A group of Tennessee lawmakers is trying again to unplug red-light traffic cameras.
Opponents argue the devices have failed to live up to promises. But the measure, which backers are calling the Tennessee Freedom From Traffic Cameras Act, faces long odds in a legislature that has rejected past attempts to put an end to their use.
About a dozen communities have red-light cameras, including Murfreesboro, Chattanooga and Memphis.
The Tennessee Freedom From Traffic Cameras Act would force those cities to wind down their current contracts. The measure would also ban unmanned speed cameras and traffic devices that collect cell phone or GPS data.

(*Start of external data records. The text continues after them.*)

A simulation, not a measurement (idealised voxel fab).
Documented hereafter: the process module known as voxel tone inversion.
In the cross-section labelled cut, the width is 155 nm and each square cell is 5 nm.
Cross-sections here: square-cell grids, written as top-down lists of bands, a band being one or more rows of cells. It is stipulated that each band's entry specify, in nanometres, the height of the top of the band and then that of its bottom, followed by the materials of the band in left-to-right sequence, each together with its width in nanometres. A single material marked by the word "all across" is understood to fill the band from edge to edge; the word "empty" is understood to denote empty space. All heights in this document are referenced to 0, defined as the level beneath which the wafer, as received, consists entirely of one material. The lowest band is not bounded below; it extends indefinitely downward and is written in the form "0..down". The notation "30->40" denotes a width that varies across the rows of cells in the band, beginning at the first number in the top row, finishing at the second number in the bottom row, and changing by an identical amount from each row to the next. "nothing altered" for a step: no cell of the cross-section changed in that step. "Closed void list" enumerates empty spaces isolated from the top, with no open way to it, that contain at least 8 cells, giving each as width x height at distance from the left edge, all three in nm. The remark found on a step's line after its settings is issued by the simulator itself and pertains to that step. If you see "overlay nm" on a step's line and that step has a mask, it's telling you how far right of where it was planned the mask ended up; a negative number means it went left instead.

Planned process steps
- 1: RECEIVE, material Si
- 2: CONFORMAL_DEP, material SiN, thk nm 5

Democratic Senator Lee Harris, a former Memphis city councilman, says most of the money from cameras winds up in the pockets of the private corporations that install them.
"We say that the funds are going to go to neighborhood programs and neighborhood grants," he said. "If I counted on one hand the amount of grants we made from the millions of dollars that we received from red-light camera revenues, I'd still have fingers left."
The measure, House Bill 1372, was filed by state Rep. Andy Holt (R-Dresden) and state Sen. Todd Gardenhire (R-Chattanooga). Harris has signed on as a co-sponsor.
Opponents of red-light cameras say they might actually cause more accidents than they prevent, because drivers often slam on their brakes to avoid tickets. They also say the cameras infringe on privacy, the principle that people are innocent until proven guilty, the right to face one's accusers and constitutional protections against self-incrimination.
Few drivers seem to like red-light cameras, but previous efforts to turn them off have come up short.
Four years ago, lawmakers did agree to new rules on traffic cameras. Those included better signage, a maximum fine of $50 and language clarifying drivers couldn't be ticketed if they started into intersections while the lights were still green or yellow.
But Holt called the cameras inherently unfair. He said he hopes this year lawmakers will embrace complete repeal.
"I think there's something to be worried about, and that is the technological creep that we continue to see take place," he said. "There's more and more of this technology that's being implemented, and I personally think it's a poor replacement for law officers themselves."
The bill is scheduled to come up Wednesday in the Senate Transportation Committee and the House State Government Subcommittee.